There are two distinct birding areas. There is the main expanse of water approached through a gate off the main road. There is also the north west corner with its reed beds and trees. This is reached straight off the main road. Both were birded on Tuesday.
In the north west corner, one of the malachite kingfisher was on display seemingly fearless and not realising that it was classified as a vagrant in this country until very recently.
clamorous reed warbler 1
Close by in the reeds, clamorous reed warbler were easily seen. At this time of year, warblers often become braver as they seek to impress females.
clamorous reed warbler 2
A few wintering species are still present including common snipe.
common snipe 1
This preening bird gave me an opportunity to see the tail feather configuration. I wish I could be that lucky with the pin-tailed snipe that winter in Oman. It has always been assumed, mostly by geography that there are no Swinhoe's snipe among them. Seeing these tail feathers is a sure fire way of recognising one.
common snipe 2
A sign of passage was a masked shrike in a tree in the same corner of the khawr. Though a very small number winter in Dhofar, such as one in winter 2014-15 at Ayn Hamran and one in winter 2015-16 at Ayn Razat, no one has seen one at Khawr Rori.
masked shrike on passage
Earlier I had visited the main part of the khawr. An african spoonbill had been reported there a month before but not since. Unfortunately I only found out about it two days before my visit. it was worth a look anyway.
two European spoonbill
I found three European spoonbill but even on close inspection I couldn't make them into African.

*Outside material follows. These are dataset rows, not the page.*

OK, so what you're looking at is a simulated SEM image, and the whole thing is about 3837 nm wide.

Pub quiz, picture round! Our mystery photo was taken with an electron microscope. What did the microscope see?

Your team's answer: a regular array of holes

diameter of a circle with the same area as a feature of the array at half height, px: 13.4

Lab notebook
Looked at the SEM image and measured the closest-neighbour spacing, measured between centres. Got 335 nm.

A single great cormorant and a single intermediate egret added interest from that part of the khawr.
Wader levels are down too. All the black-tailed godwit are now in breeding plumage and presumably they will be gone soon.
January's irruption of lesser flamingo here has long since gone. Twenty or so greater flamingo are present.
In the open water, three red-knobbed coot were gathered together. Khawr Rori is still the best place in Oman to find this species.
Arabian cobra's head
It was not just coot that were swimming. An Arabian cobra was around too. It swam surprisingly fast and made it to a reed island and was lost.
Arabian cobra along the bank
This was my first Arabian cobra in Oman. It is usually a very shy creature.